If you, the reader, are brand new to climbing and want to learn the necessary technical skills to go outside safely, here are some options:
• Hire a certified guide—This is the most efficient, but also the most expensive option. By hiring a certified rock guide, you can be sure that you're learning what you need and learning it right.
• Find a mentor—Many climbers would be happy to teach you how to engage in the sport safely. You can find potential mentors in the gym, at the crag, or consider posting on the forums at Mountain Project. If you go this route, it's a good idea to supplement your climbing education with some book learning so you can verify that your mentor's techniques are sound. Just because someone climbs, it doesn't mean they do it correctly.
• Read books—There are a ton of great climbing skill books out there. Depending on what kind of climbing you intend to do, Rock Climbing: Mastering Basic Skills, Climbing Anchors, and Mountaineering: The Freedom of the Hills are all solid sources. If you go this route, be sure to practice in a controlled environment before taking your techniques up on the wall.

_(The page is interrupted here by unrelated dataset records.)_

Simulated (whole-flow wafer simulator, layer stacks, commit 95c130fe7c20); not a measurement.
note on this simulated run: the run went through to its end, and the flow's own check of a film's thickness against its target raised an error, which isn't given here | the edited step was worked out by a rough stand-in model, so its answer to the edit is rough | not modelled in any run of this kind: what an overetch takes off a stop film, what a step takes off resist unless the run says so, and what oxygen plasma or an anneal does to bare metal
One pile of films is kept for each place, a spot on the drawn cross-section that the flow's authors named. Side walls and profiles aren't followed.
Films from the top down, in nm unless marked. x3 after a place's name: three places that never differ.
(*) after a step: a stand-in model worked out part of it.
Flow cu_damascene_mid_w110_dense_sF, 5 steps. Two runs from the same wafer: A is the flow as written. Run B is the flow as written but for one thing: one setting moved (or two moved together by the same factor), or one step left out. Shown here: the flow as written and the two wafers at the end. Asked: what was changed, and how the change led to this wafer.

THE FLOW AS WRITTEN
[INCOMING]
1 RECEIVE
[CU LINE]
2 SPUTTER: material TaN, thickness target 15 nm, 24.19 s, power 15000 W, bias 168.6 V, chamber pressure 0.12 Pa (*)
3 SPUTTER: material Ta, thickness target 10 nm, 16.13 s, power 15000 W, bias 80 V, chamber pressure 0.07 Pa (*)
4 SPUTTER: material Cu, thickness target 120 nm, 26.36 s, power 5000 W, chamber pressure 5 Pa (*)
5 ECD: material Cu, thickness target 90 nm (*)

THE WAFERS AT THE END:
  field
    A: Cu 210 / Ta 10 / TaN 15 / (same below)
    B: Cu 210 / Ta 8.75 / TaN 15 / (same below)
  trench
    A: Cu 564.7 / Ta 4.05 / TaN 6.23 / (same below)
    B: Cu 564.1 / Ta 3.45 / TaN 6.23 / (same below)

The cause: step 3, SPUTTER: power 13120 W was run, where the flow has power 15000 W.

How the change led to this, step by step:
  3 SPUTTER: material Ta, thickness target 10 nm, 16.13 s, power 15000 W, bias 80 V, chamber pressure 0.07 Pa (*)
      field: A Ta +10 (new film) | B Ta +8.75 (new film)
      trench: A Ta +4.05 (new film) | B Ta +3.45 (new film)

•Watch videos—Youtube is full of climbing skill videos, and watching someone perform a skill can be more informative than reading about it in a book. Just make sure you're getting your information from a trusted source like the AMGA or, ahem, a certain awesome climbing publication. Internet videos are great for learning or fine-tuning a skill here and there, but not ideal if you're starting from scratch. You'll be much better off with a guide or mentor that you can ask questions, and who can double check your work.
•Read instructions—You won't learn to climb by reading those little info sheets that come with your gear, but you will get a lot of good information. Look them over.
Ideally, you should use a combination of the above options. Start by reading a book so you have a basic understanding of climbing skills. Follow that up with a few Youtube videos so you can see how these skills are performed. Then meet up with a guide or mentor and practice the skills yourself with expert supervision. Before you know it, you'll be taking your own group of friends out climbing, and you won't need to tie 10 knots in the rope because you don't know how to tie one knot properly.